DIR: Maya Derrington • PRO: Maya Derrington, Nicky Gogan • DOP: Suzie Lavelle • ED: Paul Rowley
Anyone who frequents Dublin’s inner city knows to whom this title refers: a particular social group who walk the streets wearing obnoxiously brightly-coloured pyjamas. These girls are not from one particular area of Dublin but often seem to be found near Dublin City Council flats. Maya Derrington’s intimate documentary chooses one such girl and follows her for a few months in 2009.
The wonderful thing about Pyjama Girls is that it does not try to be shocking, it doesn’t try to attack the culture that bred these girls, it doesn’t try to condescend to anyone; the film merely shows, very personally, the lives that these girls lead. Our leading lady, Lauren, while not always likeable, is brave and honest and clearly never allows the camera to influence her actions and reactions. She proves a perfect subject as she hides nothing, nor is she ashamed of anything.

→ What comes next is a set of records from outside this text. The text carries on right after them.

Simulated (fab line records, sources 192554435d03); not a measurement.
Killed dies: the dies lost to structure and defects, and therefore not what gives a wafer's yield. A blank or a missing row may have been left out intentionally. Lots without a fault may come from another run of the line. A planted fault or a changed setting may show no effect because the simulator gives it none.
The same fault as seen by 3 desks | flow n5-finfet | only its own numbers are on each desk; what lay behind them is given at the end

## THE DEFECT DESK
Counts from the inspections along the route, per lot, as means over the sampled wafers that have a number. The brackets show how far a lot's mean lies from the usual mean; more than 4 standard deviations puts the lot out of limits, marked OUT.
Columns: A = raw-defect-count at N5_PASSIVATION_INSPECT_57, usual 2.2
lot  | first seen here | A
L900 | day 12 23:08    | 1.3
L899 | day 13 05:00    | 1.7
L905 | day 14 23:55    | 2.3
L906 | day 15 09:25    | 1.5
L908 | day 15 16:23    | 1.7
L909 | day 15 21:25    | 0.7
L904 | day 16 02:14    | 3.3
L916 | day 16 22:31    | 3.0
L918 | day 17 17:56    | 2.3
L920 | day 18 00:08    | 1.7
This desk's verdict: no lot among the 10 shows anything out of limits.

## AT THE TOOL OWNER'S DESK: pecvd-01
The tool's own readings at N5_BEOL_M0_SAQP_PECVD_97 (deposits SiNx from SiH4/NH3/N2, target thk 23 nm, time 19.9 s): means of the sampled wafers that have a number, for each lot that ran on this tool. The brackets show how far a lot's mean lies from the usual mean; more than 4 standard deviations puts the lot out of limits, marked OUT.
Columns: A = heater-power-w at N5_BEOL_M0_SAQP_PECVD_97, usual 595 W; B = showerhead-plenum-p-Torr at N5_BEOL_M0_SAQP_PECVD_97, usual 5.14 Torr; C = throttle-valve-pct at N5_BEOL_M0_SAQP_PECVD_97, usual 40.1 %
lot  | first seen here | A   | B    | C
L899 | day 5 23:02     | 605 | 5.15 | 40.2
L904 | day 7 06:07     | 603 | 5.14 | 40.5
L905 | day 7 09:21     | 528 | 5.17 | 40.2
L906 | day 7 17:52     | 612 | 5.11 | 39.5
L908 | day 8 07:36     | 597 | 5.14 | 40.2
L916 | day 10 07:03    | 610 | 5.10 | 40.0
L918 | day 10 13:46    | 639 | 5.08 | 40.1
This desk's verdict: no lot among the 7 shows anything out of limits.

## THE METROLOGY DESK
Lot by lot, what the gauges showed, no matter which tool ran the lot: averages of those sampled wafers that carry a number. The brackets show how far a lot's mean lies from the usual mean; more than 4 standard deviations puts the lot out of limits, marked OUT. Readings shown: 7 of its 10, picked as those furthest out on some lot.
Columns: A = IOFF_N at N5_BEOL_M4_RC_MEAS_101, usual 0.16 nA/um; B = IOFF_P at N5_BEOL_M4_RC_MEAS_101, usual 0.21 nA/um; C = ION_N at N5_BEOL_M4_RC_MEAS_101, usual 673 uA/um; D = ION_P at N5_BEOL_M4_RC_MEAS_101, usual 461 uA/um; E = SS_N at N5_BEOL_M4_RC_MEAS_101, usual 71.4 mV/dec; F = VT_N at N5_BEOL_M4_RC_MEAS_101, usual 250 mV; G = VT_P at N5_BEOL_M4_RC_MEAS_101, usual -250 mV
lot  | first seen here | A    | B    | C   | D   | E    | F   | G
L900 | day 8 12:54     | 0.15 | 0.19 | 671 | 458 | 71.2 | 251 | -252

Her reasoning for wearing pyjamas is slightly odd though, as she claims they wear them around ‘the flats’ because they are like one big house and it feels normal to just wear your pyjamas around. So why wear them into town? Who knows? That question was left unanswered, but the film alludes to the idea that society cares little for these girls so they care little for society’s norms. This may be a rather grandiose claim, but one that may, in some way, be true.
Personally I was expecting a documentary about the phenomenon of the pyjama girls and how widespread it is, but what this film does is far more intimate. Perhaps my questions about these girls who swarm all over my local Spar were left unanswered, but the content itself was sincere and touching enough to make up for that and this is ultimately an engaging and enjoyable human drama.